Bloomberg has adopted Kubernetes, the open source system for deploying and managing containerized applications which has gained a great deal of industry momentum, in its infrastructure. As a result, systems are becoming more distributed than ever before, running on machines scattered around the globe and across the cloud. This means there are more moving parts, any of which could fail for a long list of reasons.
Systems engineers want to feel confident that the complex systems they’ve built will withstand problems and keep running. To do that, they run batteries of elaborate tests designed to simulate all sorts of problems. But it’s impossible to imagine every potential problem, let alone plan for all of them.
“When you have something so complex that it’s difficult to predict things, the only reasonable way to deal with that is to simulate the kinds of failure you’re expecting to see before they happen to you in production,” says Mikolaj Pawlikowski, a London-based software engineer with Bloomberg’s Data Technologies team .
Because problems in the real world don’t occur on a schedule, the best way to test is to cause problems at random. Netflix, the streaming video provider, developed a tool it calls Chaos Monkey, which randomly terminates virtual machines running on Amazon Web Services (AWS). “It would take down nodes so that engineers could gain confidence the application would keep running anyway,” Pawlikowski said.
Inspired in part by Chaos Monkey, Bloomberg has built its own tool for testing Kubernetes clusters called PowerfulSeal, which Pawlikowski presented at KubeCon + CloudNativeCon North America 2017 in Austin, TX.
The tool is aimed specifically at Kubernetes, and includes the ability to describe the objects running in each container so that it knows precisely which things it needs to break for testing purposes.
It also has an interactive mode that allows systems engineers to experiment and see how it behaves on their clusters and, over time, build their own testing policies.

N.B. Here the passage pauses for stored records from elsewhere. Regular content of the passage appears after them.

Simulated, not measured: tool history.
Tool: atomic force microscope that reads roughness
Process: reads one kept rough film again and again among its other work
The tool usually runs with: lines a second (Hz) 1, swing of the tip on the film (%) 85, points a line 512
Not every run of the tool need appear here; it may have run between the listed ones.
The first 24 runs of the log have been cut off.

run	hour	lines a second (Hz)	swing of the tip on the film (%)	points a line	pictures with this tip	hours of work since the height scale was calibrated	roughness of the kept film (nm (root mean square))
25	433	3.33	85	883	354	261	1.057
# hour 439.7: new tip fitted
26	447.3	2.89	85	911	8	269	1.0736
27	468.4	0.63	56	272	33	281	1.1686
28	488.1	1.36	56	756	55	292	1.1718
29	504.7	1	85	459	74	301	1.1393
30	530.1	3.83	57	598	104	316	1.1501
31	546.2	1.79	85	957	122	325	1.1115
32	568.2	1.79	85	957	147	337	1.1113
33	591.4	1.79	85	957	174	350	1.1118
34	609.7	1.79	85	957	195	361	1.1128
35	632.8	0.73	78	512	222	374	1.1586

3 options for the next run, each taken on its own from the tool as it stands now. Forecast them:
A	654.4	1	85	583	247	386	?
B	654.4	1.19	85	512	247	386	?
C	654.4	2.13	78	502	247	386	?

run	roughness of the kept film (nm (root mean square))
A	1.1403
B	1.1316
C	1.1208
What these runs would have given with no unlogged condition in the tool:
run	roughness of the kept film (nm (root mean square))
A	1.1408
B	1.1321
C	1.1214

“You can just point it at a cluster and ask it to delete things, take things up and down, and execute arbitrary commands,” Pawlikowski says. “It lets you get a good idea of how resilient the application is, and then, with that experience, you can write policies in YAML and deploy them.”
Those policies can be fine-tuned lots of ways, including creating rules for the time of day, probability, how much of the application to break, or where to break it. Once deployed, the tool runs in autonomous mode. And like Chaos Monkey before it, PowerfulSeal is being released as an open source tool via Bloomberg’s GitHub repository.
PowerfulSeal currently includes drivers for Kubernetes clusters running on OpenStack, but Pawlikowski says he’s hopeful the open source community will create additional drivers to use it with other cloud platforms, including Amazon Web Services EC2, Microsoft Azure, and Google Compute Engine. He’s also hoping the community will create some “pretty crazy filters” that will enable testing for additional kinds of scenarios. “I hope the community will make this PowerfulSeal even more powerful,” he added.